Samson Tsz Chai Fung (University of Toronto, Canada)
Understanding the effect of policyholders' risk profile on the number and the amount of claims, as well as the dependence among different types of claims, are critical to insurance ratemaking and IBNR-type reserving. To accurately quantify such features, it is essential to develop a regression model which is flexible, interpretable and statistically tractable.
In this presentation, I will discuss a highly flexible nonlinear regression model we have recently developed, namely the logit-weighted reduced mixture of experts (LRMoE) models, for multivariate claim frequencies or severities distributions. The LRMoE model is interpretable as it has two components: Gating functions to classify policyholders into various latent sub-classes and Expert functions to govern the distributional properties of the claims. The model is also flexible to fit any types of claim data accurately and hence minimize the issue of model selection.
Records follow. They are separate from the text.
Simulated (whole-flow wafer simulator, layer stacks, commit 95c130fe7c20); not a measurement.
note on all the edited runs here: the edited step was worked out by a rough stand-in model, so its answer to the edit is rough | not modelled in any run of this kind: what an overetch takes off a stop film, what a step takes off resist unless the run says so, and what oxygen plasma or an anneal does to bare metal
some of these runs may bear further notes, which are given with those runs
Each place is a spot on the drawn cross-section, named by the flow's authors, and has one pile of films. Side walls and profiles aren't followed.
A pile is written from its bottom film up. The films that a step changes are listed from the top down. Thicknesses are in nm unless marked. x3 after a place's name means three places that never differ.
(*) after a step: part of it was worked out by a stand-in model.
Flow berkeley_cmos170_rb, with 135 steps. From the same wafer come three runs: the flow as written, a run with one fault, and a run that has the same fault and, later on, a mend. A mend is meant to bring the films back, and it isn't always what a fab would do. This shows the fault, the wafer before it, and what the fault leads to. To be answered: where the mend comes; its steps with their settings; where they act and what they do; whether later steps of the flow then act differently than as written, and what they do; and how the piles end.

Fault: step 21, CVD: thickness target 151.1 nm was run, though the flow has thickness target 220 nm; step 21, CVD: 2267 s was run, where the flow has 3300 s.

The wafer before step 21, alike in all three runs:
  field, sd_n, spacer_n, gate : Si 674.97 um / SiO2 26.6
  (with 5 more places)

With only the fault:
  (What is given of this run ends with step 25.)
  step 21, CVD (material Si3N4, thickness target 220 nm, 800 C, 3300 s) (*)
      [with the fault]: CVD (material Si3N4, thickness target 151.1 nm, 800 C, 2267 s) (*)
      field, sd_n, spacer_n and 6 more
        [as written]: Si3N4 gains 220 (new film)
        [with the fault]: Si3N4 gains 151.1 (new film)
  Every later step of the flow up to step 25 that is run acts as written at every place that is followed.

Model implementation is illustrated in two ways using a real automobile insurance dataset from a major European insurance company. We first fit the multivariate claim frequencies using an Erlang count expert function. Apart from showing excellent fitting results, we can interpret the fitted model in an insurance perspective and visualize the relationship between policyholders' information and their risk level. We further demonstrate how the fitted model may be useful for insurance ratemaking. The second illustration deals with insurance loss severity data that often exhibits heavy-tail behavior. Using a Transformed Gamma expert function, our model is applicable to fit the severity and reporting delay components of the dataset, which is ultimately shown to be useful and crucial for an adequate prediction of IBNR reserve.
This project is joint work with Andrei Badescu and Sheldon Lin.